From the thread title I was going to say “Post Traumatic Stress Disorder” but your example indicates something less survival-related. PTSD is normally associated with physically threatening or scary experiences. Fight or flight type of stuff. With PTSD we’re talking fear, a function of your back brain, which has various parts that do different things. As I understand it, these responses happen in two places, the amygdala (fear) and the hippocampus (memory formation). PTSD is more about a trigger, so in this example it might apply if any images, sounds, or other sensory or symbolic reminders of an amusement park caused renewed feelings of fear, which in turn motivated aversive behavior (avoidance). Fear or anxiety also has physiological responses, like knots in the stomach and rapid heartbeat, etc. Memories formed under duress, or emotional excitation, are much stronger, deeper, and more likely to re-program unconscious behaviors than those formed in calm situations.
The above musing is maybe off topic from the question… however, the only way I’d feel crushed by a hot date trashing my taste in entertainment would ultimately be fear-based. Fear or abandonment, really. And both those responses tie into negative emotions related to feelings of being humiliated or abandoned. Both these feelings are social-related, not directly related to survival. I could see it happening if I really, REALLY liked the person, and was already feeling fluttered (a form of fear, excitement, anxiety, uncertainty) and then they did that. In the social realm, humiliation or loss of status = death, because as a social animal if you are ostracized from your band, shunned from the herd, cast out into the wilderness, your chances of survival are slim.
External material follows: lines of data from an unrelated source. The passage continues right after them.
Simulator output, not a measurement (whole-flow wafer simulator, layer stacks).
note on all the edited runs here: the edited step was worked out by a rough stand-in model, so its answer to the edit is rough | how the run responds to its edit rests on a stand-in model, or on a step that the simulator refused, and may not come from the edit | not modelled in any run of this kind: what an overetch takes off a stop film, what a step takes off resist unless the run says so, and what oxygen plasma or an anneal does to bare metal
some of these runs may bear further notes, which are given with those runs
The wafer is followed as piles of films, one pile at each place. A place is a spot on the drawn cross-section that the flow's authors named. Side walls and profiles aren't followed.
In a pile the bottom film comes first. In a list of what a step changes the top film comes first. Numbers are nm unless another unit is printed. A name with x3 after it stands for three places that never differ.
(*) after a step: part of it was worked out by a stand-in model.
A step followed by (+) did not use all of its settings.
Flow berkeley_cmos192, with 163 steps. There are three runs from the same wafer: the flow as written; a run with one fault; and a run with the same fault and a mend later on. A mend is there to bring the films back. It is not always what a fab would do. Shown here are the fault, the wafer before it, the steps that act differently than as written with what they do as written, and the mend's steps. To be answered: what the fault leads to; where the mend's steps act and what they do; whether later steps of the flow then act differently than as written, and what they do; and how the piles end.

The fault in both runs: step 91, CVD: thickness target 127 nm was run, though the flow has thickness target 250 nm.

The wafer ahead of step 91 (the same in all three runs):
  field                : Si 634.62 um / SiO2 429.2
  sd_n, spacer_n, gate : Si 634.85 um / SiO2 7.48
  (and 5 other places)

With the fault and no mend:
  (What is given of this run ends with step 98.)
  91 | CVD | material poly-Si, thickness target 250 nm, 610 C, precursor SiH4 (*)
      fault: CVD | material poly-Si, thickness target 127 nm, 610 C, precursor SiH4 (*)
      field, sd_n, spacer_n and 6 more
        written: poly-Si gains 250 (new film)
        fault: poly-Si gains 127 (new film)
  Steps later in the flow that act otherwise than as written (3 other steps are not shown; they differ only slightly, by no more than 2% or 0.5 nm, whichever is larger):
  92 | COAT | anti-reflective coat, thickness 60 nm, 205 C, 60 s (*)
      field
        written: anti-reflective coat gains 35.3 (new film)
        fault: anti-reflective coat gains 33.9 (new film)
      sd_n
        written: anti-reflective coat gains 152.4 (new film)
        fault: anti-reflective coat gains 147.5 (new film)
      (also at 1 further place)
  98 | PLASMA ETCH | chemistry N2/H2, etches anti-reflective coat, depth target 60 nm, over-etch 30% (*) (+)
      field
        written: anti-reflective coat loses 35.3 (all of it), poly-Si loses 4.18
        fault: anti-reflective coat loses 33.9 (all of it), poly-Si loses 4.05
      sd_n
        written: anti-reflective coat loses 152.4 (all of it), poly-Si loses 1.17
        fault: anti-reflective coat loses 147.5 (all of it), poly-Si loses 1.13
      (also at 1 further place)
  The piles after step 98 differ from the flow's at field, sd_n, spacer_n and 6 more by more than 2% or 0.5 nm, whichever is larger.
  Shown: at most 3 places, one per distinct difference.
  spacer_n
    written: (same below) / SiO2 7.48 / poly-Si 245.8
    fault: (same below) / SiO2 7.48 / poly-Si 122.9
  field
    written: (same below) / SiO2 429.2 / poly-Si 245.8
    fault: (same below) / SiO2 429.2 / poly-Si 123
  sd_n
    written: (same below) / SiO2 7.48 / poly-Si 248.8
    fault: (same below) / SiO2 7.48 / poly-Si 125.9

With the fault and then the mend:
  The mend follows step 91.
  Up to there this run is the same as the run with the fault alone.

Another example could be an audition where you really wanted that part, had tons of stage fright, and the audition team booed you, mocked you, humiliated you in front of a large crowd of people. Awful. It takes a lot of determination to keep going back and auditioning for other parts after that. But that’s what you have to do. For the amusement parks, same thing. You have to determine that one jerky remark is not going to take your fun away and then go back with a trusted friend, have a great time, and over-write that bad memory with a better one that you make yourself.
Sorry if this is a tangent, or off topic, or wasn’t your question.